According to IMF’s managing director, Kristalina Georgieva, AI technology is poised to impact nearly 40% of jobs worldwide, presenting opportunities and challenges.
Georgieva stresses, “In most scenarios, AI will likely worsen overall inequality,” underscoring the need for strategic policy interventions to harness AI’s benefits while mitigating its risks.
The IMF’s analysis further revealed a stark variation in AI’s impact across different economies.
In advanced economies, approximately 60% of jobs could be influenced by AI, with half potentially benefiting from enhanced productivity due to AI integration.

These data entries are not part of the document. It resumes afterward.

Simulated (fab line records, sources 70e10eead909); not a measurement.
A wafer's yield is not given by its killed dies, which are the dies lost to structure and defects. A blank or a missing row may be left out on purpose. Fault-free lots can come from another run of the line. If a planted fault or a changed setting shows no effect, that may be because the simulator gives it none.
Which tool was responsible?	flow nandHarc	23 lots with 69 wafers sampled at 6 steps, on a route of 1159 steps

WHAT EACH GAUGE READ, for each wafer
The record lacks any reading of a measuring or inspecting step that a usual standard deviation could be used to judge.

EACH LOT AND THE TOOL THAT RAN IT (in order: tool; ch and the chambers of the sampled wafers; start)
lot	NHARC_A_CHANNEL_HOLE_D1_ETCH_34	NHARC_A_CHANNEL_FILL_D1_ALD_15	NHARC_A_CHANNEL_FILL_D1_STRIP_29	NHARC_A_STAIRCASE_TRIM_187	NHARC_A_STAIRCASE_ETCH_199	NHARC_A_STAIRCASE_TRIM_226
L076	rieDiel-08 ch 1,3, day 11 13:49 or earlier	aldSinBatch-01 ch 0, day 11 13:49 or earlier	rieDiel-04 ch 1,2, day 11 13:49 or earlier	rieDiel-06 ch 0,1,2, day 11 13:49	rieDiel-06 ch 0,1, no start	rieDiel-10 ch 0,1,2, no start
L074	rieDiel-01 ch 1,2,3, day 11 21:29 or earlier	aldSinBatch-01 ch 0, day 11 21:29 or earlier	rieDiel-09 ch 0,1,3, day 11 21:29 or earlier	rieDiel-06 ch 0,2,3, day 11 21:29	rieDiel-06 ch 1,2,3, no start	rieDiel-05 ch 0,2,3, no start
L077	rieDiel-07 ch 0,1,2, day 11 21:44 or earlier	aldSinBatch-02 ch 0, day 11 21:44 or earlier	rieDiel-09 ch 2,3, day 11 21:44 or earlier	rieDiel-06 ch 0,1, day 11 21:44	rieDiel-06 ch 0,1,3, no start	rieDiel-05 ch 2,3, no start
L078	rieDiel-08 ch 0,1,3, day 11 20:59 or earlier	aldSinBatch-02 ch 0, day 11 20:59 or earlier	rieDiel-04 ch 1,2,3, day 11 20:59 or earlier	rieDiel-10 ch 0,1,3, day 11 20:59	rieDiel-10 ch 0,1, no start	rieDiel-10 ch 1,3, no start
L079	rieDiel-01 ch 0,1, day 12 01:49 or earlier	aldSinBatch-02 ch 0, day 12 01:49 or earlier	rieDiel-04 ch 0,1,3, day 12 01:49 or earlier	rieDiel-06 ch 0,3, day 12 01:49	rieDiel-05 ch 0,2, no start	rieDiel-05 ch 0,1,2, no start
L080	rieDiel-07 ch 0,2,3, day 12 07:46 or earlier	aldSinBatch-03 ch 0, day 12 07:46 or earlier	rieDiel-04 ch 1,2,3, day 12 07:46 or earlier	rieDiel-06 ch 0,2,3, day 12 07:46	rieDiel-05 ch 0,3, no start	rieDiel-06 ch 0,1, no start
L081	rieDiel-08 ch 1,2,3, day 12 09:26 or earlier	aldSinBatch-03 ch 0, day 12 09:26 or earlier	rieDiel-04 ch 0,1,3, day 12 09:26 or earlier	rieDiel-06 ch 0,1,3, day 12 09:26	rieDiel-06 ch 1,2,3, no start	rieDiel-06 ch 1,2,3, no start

However, there’s a flip side: AI could displace human skills, diminish labor demand, impact wages, and, in extreme cases, eliminate jobs entirely.
The projected impact is 40% and 26% in emerging markets and low-income countries, respectively.
The research further shows a substantial risk of AI exacerbating income and wealth inequality both within and between countries. High-income and younger workers might benefit more, while low-income and older workers could be disadvantaged.
Georgieva points out, “Many of these countries don’t have the infrastructure or skilled workforces to harness the benefits of AI,” highlighting a growing risk of technology inequality.
The IMF also indicated that workers adept at utilizing AI could see increased productivity and wages, while others might fall behind.
This feeds into the ‘adapt or die’ narrative of AI adoption for both individuals and companies.
“Adapt or die.”
Tell me, how does one ‘adapt’ to this.
People who think AI is going to be an infinite money printing machine for everyone never took an economics class or learned what inflation is. You’re being sold a lie. pic.twitter.com/ZmQCbegZGF
— Reid Southen (@Rahll) January 14, 2024
Research in 2023 indicated how far AI labor disruption might extend, but 2024 thus far has seen some of these forecasts come into reality. Recent controversies involving companies replacing artists with AI and layoffs at Duolingo indicate this rising trend.
Recognizing the challenges, Georgieva emphasizes the importance of comprehensive social safety nets and retraining programs, asserting, “It is crucial for countries to establish comprehensive social safety nets and offer retraining programmes for vulnerable workers.”
The AI Preparedness Index
In response to its research, the IMF developed the AI Preparedness Index to assist countries in preparing for AI’s impact.
This tool evaluates readiness across domains like digital infrastructure, labor market policies, innovation, and regulatory frameworks.
The index reveals that wealthier nations, including advanced and some emerging economies, are generally more prepared for AI adoption.
The global response to AI’s rise includes steps toward regulation. For instance, the European Union (EU) is moving towards implementing the world’s first comprehensive AI laws, with the European Parliament set to vote on these proposals.
The IMF’s research comes ahead of the World Economic Forum (WEF) in Davos, Switzerland. The WEF recently published that 79% of top economists predict that generative AI will significantly enhance production efficiency in high-income regions this year, while 74% foresee a boost in innovation.
94% of economists expect these productivity improvements to have a considerable economic impact on high-income economies over the next five years. In contrast, only 53% believe low-income economies will experience similar gains.
Regarding employment, the outlook is less favorable. About 73% of economists do not expect AI to positively influence employment in low-income economies. Nearly half (47%) express similar reservations for high-income economies.
In conclusion, as Georgieva aptly puts it, “The AI era is upon us, and it is still within our power to ensure it brings prosperity for all.”
The evidence underlying this statement paints a nuanced picture where productivity and disruption are finely balanced.